As mostly elaborated by other answers. Stage 4 is most Stable and Stage 0, the most dangerous. Here is a bit of a breakdown at a high level for the 5 stages from the previous answers and the documentation. I'm adding this because when I came to this I was expecting a more high-level break down of what each stage is:

Stage 4: Finished

Ready for inclusion in ECMAScript Standard, has passed testing and will be part of the next revision

Stage 3: Candidate

Includes a full spec text and includes plugins that have mostly been tested and provided with feedback. Solution is complete and all further changes are based on implementation experience.

Stage 2: Draft

Further support for plugins completed as much as possible. Requirements for these are met mostly with only incremental changes on the way. Semantics and api is expected to be complete. It will most likely become part of the spec.

Stage 1: Proposal A concept that has been discovered and selected to be examined at this phase mostly poly-fills and demos are expected.

Stage 0: Strawman This name made me chuckle according to the TC-39 it kind of doesn't have any sort of bound but given the context it is the category for concepts that have not been selected to be followed up on or examined.

Each level is inclusive whereas 4 includes 3 includes 2 and so on... I hope that this summation helps someone in the future.


The stages represent the stages as defined by the TC39 process that works features from crazy but useful ideas into accepted standards, such as ES6. The process takes some time, as every corner case must be discussed, thought about, tested, polyfilled, discussed some more, etc. That is, it is a standards body. The goal is that saying "ES6" will have a full and complete meaning, much as saying "ES5" does.
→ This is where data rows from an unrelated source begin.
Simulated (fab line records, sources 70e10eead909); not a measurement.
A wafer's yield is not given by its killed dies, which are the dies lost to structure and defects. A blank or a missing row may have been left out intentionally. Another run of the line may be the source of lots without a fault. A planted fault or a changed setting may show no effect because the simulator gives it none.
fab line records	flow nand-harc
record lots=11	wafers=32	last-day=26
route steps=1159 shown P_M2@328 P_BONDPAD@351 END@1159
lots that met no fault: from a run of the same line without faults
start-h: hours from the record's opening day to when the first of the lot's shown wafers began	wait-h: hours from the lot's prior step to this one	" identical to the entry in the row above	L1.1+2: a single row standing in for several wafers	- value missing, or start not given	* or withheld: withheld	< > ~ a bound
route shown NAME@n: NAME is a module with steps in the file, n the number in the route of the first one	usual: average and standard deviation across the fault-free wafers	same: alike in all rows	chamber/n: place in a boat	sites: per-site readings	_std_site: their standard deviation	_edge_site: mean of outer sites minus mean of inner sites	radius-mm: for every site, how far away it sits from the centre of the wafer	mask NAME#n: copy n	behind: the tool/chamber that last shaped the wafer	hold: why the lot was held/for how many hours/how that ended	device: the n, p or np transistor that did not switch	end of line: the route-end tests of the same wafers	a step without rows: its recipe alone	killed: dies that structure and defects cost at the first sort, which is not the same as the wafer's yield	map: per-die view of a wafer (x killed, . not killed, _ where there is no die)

In practice, your project requirements may range from staying to the tried and true to playing around with oh-so-convenient, if nebulous, language features. You probably want to start with these links:

  • The TC39 Process Overview: This includes a nifty chart as to what the stages mean and how features progress from stage to stage. Below that is an overview of TC39.

  • The Active Proposals: A quick overview of what stage certain proposals are in. It also includes links to the Finished, Inactive, and Stage 0 proposals. Today, April 2017, Public Class Fields is in stage 2, meaning it is precisely described and reviewers have been assigned, but is not fully reviewed.

  • The Babel Preset Package for Stage 3: The plug-in page, with links to Git and NPM, for all Stage 3 proposals. Basically, this plug-in pulls in the collection of packages that, in theory, polyfill the current proposals in TC39 stage 3. In practice, bugs may occur. Also, you can find the similar Similarly, it links to the plug-in pages for Stage 2 and below. Those pages will link to packages that include both Stage 3 proposals and less stable proposals.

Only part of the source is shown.